Tradable permits are a cost-efficient, market-driven approach to reducing greenhouse gas emissions. Tradable permits allow polluters to emit a certain amount of pollution and if un-used or partially used can be sold to others. A government must start by deciding how many tons of a particular gas may be emitted each year.
Increased carbon emissions are an example of market failure. This is where the free market fails to achieve an efficient allocation of resources. This can result in a loss of economic and social welfare. Market failure exists when the competitive outcome of markets is not efficient from the point of view of society as a whole.
Tradable permits are an effective way of correcting market failure as they attempt to achieve government objectives of reducing emissions. An alternative to full allocation of property rights is for governments to cap pollution at what they judge to be the optimal level. Firms are then allocated permits to allow them to emit a certain level of pollution in an agreed time period (say a year) but can sell any permits that they do not need to other firms.

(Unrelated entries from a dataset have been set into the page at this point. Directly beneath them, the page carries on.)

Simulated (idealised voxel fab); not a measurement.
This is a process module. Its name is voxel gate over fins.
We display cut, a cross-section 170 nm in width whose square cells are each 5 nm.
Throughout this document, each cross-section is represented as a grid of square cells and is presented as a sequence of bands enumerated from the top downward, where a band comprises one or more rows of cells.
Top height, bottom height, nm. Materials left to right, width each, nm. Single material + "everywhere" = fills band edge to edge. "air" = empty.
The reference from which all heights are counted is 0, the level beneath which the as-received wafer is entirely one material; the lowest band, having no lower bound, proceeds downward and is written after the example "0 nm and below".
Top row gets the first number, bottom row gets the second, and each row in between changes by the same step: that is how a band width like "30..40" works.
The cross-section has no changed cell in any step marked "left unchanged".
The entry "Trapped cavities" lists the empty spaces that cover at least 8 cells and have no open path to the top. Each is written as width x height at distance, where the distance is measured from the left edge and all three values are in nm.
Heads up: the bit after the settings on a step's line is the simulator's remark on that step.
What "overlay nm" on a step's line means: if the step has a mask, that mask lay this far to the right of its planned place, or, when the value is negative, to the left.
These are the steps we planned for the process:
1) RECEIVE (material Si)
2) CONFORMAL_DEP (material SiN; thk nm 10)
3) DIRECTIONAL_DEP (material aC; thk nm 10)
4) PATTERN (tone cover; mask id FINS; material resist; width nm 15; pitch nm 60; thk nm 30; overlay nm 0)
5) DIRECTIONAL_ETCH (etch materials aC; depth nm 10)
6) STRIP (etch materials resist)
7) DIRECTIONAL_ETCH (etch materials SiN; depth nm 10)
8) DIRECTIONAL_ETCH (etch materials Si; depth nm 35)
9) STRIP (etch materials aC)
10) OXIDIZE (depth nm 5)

Such emissions trading or cap and trade schemes have become increasingly prominent and have been extended to international agreements, where countries have permits to produce agreed levels of pollution but can sell these permits to other countries if they wish. By having a set amount of pollution allowed by the government, the demand for tradable permits increases and so does the price, encouraging firms not to pollute as shown on the diagram below.
From the diagram what can be seen is that the supply of pollution rights remains constant and is fixed because the quantity is determined by officials based on environmental studies depending on current pollution levels. However there is a rightward shift in the in the demand curve from D1 to D2 and as a result price increase from P1 to P2.